Old Town company stages appropriate, timely production
By Charlene Baldridge | SDUN Theater Critic
Stephen Sondheim is an acquired taste. He is the thinking person’s musical theater composer; it helps if one’s thinking is somewhat bizarre.

Sometimes even those who are Sondheim fans are brought up short by the composer’s lesser-known works such as the largely neglected 1990 off-Broadway show “Assassins,” which is playing at Cygnet Theatre Company in Old Town through April 28. As the nation’s leaders struggle to enact stricter gun control legislation, a more appropriate piece cannot be imagined.
“Assassins” is an acquired taste, too. There is no protagonist, and because all the characters are angry and deranged – and because Sondheim and book writer John Weidman conceived the piece as a carnival sideshow – it is unsettling and in your face. And why not? That is the intent.
The characters are assassins or would-be assassins, and their targets, United States presidents. Not all the assassins are remembered. Not all were successful. That is also the point. In the show’s final scene, Lee Harvey Oswald (Jacob Caltrider, who also portrays the Ballad Singer) must be persuaded to kill President John F. Kennedy because the act will burn the names of all assassins in the public memory. Twisted logic? You bet. That’s Sondheim, too.
The show gets underway in a gun shop, where the Proprietor (Andy Collins, aided by his physical stature and costume designer Shirley Pierson’s creepy Wild West get up), sells firearms. Among the purchasers are Leon Czolgosz (Jason Maddy), who shot William McKinley; John Hinckley, Jr. (Kürt Norby), who attempted to kill Ronald Reagan; John Wilkes Booth (Braxton Molinaro), who assassinated Abraham Lincoln; Lee Harvey Oswald, who killed Kennedy; as well as Lynette “Squeaky” Fromme (Melissa Fernandes) and Sara Jane Moore (Melinda Gilb), who separately sought to kill Gerald Ford. Other killers and would-be killers are Charles Guiteau (Geno Carr), Giuseppe Zangara (Jaycob Hunter) and Samuel Byck (Manny Fernandes). The program notes include the names of others still, mentioned or not by Sondheim and Weidman.

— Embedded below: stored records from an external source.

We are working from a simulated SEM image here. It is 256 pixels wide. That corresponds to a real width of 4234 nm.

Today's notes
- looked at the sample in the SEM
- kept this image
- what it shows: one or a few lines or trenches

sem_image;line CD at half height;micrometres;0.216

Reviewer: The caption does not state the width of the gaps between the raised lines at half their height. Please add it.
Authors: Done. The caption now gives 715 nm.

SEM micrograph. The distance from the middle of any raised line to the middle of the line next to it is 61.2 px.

Also in the company, Sandy Campbell provides a finely drawn Emma Goldman, and bystanders are Bryan Banville, Stewart Calhoun and Mitzi Michaels. Musical numbers include “The Ballad of Booth,” “How I Saved Roosevelt,” “Unworthy of Your Love,” “November 22, 1963,” and “Everybody’s Got the Right (to be happy).”
Gilb and Melissa Fernandes, who are so extraordinary that someone must write them their own musical, provide moments of extreme black comedy. Aside from uniformly excellent articulation of Sondheim’s outrageous lyrics, the production’s major assets are Sean Murray’s clean direction, Ryan Grossheim’s two-level shooting gallery set, Chris Rynne’s lighting and Matt Lescault-Wood’s sound design. Thanks to Peter Herman’s wigs and makeup and Pierson’s costumes, the actors become ringers for their historical characters.
Take your sardonic funny bone. The entire show is a mordant joke. While you’re there, enjoy music director Patrick Marion’s flawless six-member band.
Just as Cygnet intends to deepen its relationship with August Wilson, the theater company will extend its ongoing reputation for super Sondheim (“A Month in the Country,” “Sweeney Todd”). Recently Murray announced that the company’s 11th season opens with “Company.”
“Assassins”
WHERE: Cygnet Theatre, 4040 Twiggs St. (Old Town)
WHEN: Wed. and Thurs. at 7:30 p.m.; Fri. and Sat. at 8 p.m.; Sat. at 3 p.m.; and Sun. at 2 and 7 p.m. through April 28.